There is also some kind of equity risk transfer in an M&A process. For a US M&A sample, there is some evidence that the default risk increases more when the target is not in distress than when it is in distress (Bruyland, De Maeseneire 2016). A duplication of this study with a different sample led to similar results (Pelov, Nguyen 2018). Although this seems less sensible at first glance, there are examples

(12)

that could lead to this outcome. First, when the cash flows of bidder and target are negatively correlated, resulting in lower risk when they are combined, resulting in a higher valuation. Second, when the target is in distress and the assets are extremely low valued, the acquisition could be a project with a positive net present value. Therefore, from a risk management perspective, it seems in some instances beneficial for the acquiring firm to acquire or merge with a distressed target. Therefore, for some deals the premium paid for such a target could be lower than that of a non-distressed target, resulting in a lower payment and possible lower increase in leverage but higher gains. The fifth hypothesis is therefore formulated as follows.

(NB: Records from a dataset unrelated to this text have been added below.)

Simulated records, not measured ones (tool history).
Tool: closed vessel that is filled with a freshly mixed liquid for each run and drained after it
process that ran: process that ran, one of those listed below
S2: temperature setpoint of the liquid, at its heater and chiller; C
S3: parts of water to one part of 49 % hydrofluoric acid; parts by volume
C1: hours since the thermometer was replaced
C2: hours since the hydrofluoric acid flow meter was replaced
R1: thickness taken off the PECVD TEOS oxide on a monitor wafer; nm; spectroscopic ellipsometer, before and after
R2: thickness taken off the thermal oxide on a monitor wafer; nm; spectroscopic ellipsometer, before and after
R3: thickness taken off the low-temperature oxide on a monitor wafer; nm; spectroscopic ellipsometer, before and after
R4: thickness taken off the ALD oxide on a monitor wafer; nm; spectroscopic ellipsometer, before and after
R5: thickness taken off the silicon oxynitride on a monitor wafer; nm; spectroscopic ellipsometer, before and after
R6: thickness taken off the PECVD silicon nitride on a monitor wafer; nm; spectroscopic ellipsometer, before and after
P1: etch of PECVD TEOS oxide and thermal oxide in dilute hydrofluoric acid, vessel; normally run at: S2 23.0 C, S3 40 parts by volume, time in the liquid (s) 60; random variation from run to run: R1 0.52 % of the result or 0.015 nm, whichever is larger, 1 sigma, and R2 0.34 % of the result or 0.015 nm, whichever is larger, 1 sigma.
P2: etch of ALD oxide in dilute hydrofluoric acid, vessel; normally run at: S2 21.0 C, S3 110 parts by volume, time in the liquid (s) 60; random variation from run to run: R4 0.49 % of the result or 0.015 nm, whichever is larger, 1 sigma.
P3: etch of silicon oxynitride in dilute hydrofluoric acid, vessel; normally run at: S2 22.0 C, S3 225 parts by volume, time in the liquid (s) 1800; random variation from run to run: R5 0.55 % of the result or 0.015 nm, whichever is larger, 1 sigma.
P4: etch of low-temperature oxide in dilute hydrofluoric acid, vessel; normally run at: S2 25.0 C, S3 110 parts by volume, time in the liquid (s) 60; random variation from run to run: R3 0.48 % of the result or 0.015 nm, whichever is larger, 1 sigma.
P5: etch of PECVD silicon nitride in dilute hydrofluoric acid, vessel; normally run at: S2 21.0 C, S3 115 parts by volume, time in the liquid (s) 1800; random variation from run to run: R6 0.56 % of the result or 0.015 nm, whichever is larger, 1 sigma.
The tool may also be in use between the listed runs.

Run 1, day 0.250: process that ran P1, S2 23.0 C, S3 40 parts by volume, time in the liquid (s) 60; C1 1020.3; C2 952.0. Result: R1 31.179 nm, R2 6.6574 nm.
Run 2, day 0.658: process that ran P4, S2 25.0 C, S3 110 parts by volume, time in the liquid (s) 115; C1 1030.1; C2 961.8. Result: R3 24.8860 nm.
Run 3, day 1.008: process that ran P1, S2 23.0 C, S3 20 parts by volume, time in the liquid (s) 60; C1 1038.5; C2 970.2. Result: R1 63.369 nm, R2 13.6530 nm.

H5: In specific circumstances, there will be a larger increase in default risk of the bidder when the target is less risky and vice versa, implying a negative relationship with change in distance to default.

An additional aspect is that most research usually finds different outcomes between cross-border and domestic mergers (cf. Maksimovna 2015). Cross-border M&A deals could contribute to the diversification of risk (Amihud, Lev 1981) and this should result in a decrease in default risk. This reasoning may explain the difference in the results of Furfine and Rosen (2011) and Koerniadi et al. (2015). The first study uses only US domestic M&A’s and finds, on average, an increase in default risk. The second study focusses only on US cross-border deals and provides evidence for an average decrease in default risk. In addition, when a new host country is more distand than a host country that is on the same continent, this might result in higher diversification opportunities. Consequently, the above reasoning leads to the following hypothesis.

H6: Change in distance to default of the acquirer will be positively related to geographical diversification, implying that there might be a decrease in default risk when the deal is cross-border and/or cross-continent and vice versa.

Another possible explanation for an increase in default risk, which we already indicated above, is the increase of post-merger leverage (Ghosh, Jain 2000). Whether this occurs or not depends on the financing of the deal and the method of payment that the acquirer employs. It is widely established that there are differences in valuation effects between different financing and payment methods, due to

(13)

different information asymmetries (Bessler et al. 2011). When an M&A is paid for in cash, it is possible that the deal is financed by issuing additional debt (bonds), and therefore leverage and risk could increase (Furfine, Rosen 2011). However, it is also possible that for a cash deal the bidder either has accumulated cash or issued new equity before the deal announcement (Bessler et al. 2011). Nevertheless, agency problems imply that bidders pay with cash when a positive deal outcome is highly likely and with shares when the deal outcome is much riskier, sharing risk and possible losses with the target shareholders. Consequently, this also suggests that share deals are more likely to increase the bidders’ default risk.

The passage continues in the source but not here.